How to divide a list of negative and positive numbers into the largest number of subsets whose sum is 0?

Question

I am trying to solve this problem but I can't manage to figure out how.

Let's suppose I have a list of positive and negative numbers whose sum is guaranteed to be 0.

[-10, 1, 2, 20, 5, -100, -80, 10, 15, 15, 60, 100, -20, -18]

I want to obtain a list with the largest number of sub-sets, using all the elements of the initial list only once. And each subset must have the sum 0.

So in the case of this simple input:

[-5, -4, 5, 2, 3, -1]

The best results that can be obtained are:

1. [[-5, 5], [[-4, -1, 2, 3]]]   #2 subsets
2. [[-5, 2, 3], [-4, -1, 5]]     #2 subsets

These, for example, would be totally wrong answers:

1. [[-5, -4, -1, 2, 3, 5]]       #1 subsets that is the initial list, NO
2. [[-5,5]]                      #1 subset, and not all elements are used, NO

Even if it's NP-Complete, how can I manage to solve it even with a brute-force approach? I just need a solution for small list of numbers.

aeternalis1 · Accepted Answer · 2020-03-22T19:01:23.903

def get_subsets(lst):
    N = len(lst)
    cand = []
    dp = [0 for x in range(1<<N)]   # maximum number of subsets using elements represented by bitset
    back = [0 for x in range(1<<N)]

    # Section 1
    for i in range(1,1<<N):
        cur = 0
        for j in range(N):
            if i&(1<<j):
                cur += lst[j]
        if not cur:
            cand.append(i)     # if subset sums to 0, it's viable
    dp[0] = 1

    # Section 2
    for i in range(1<<N):
        while cand and cand[0] <= i:
            cand.pop(0)
        if not dp[i]:
            continue
        for j in cand:
            if i&j:     # if subsets intersect, it cannot be added
                continue
            if dp[i]+1 > dp[i|j]:
                back[i|j] = j
                dp[i|j] = dp[i]+1

    # Section 3
    ind = dp.index(max(dp))
    res = []

    while back[ind]:
        cur = []
        for i in range(N):
            if back[ind]&(1<<i):
                cur.append(lst[i])
        res.append(cur)
        ind = ind^back[ind]

    return res

print (get_subsets([-5, -4, 5, 2, 3, -1]))

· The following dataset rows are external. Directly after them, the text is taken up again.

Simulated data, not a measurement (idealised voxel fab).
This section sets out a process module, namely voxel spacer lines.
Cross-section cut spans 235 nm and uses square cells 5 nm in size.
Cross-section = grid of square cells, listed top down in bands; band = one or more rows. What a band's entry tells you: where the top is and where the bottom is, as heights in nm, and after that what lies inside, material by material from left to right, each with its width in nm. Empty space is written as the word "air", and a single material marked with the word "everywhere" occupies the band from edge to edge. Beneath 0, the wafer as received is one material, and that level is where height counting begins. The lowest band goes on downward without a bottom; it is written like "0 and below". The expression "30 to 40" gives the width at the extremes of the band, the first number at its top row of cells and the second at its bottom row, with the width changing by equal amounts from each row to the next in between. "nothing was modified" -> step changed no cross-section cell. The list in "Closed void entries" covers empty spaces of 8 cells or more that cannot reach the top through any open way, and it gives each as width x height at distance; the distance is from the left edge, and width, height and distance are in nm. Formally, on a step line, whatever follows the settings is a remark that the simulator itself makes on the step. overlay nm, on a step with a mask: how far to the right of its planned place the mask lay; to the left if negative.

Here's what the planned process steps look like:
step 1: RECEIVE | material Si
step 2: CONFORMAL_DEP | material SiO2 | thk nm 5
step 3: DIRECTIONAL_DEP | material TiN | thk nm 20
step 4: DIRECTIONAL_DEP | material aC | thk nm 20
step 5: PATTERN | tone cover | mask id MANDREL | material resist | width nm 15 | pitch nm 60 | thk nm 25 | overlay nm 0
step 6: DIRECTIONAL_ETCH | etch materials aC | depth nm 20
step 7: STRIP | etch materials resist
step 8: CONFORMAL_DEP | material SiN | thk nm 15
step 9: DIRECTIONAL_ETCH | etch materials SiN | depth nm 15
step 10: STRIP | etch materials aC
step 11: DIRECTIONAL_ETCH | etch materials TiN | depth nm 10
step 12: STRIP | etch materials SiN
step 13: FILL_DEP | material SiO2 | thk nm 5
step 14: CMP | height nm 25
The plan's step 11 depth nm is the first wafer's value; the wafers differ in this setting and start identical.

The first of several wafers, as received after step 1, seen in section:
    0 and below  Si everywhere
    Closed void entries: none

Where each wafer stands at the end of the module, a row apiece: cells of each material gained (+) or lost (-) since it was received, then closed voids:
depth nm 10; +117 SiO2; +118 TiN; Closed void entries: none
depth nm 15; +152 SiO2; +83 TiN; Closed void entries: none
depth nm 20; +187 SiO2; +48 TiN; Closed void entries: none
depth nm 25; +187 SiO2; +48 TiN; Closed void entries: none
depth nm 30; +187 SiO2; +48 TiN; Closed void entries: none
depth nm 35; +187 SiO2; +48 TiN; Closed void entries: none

Basically, this solution collects all subsets of the original list that can sum to zero, then attempts to merge as many of them together as possible without colliding. It runs in worst-case O(2^{2N}) time, where N is the length of the list, but it should hit an average case of around O(2^N), since there typically shouldn't be too many subsets summing to 0.

EDIT: I added sections to facilitate explanation of the algorithm

Section 1: I iterate through all possible 2^N-1 nonempty subsets of the original list, and check which of these subsets sum to 0; any viable zero-sum subsets are added to the list cand (represented as an integer in the range [1,2^N-1] with bits set at the indices making up the subset).

Section 2: dp is a dynamic programming table storing the maximum number of subsets summing to 0 that can be formed using the subset represented by the integer i at dp[i]. Initially, all entries of dp are set to 0 except dp[0] = 1, since the empty set has a sum of 0. Then I iterate through each subset from 0 to 2^N-1, and I run through the list of candidate subsets and attempt to merge the two subsets.

Section 3: This is just backtracking to find the answer: while filling in dp, I also kept an array back that stores the most recent subset added to achieve the subset i at back[i]. So I find the subset that maximizes the number of sub-subsets summing to 0 with ind = dp.index(max(dp)), and then I backtrack from there, shrinking the subset by removing the most recently added subset until I finally arrive back to the empty set.

Could you add an explanation of how this works? It looks very interesting, but I can barely follow it. — jirassimok, Mar 22 '20 at 17:54

score 1 · Answer 2 · answered Apr 02 '20 at 19:51

This problem is NP-complete, since it is a combination of two NP-complete problems:

finding a single subset whose sum is 0 is known as the subset sum problem
when you find all the subsets whose sum is 0, you have to solve an exact cover problem with a special condition: you want to maximize the number of subsets.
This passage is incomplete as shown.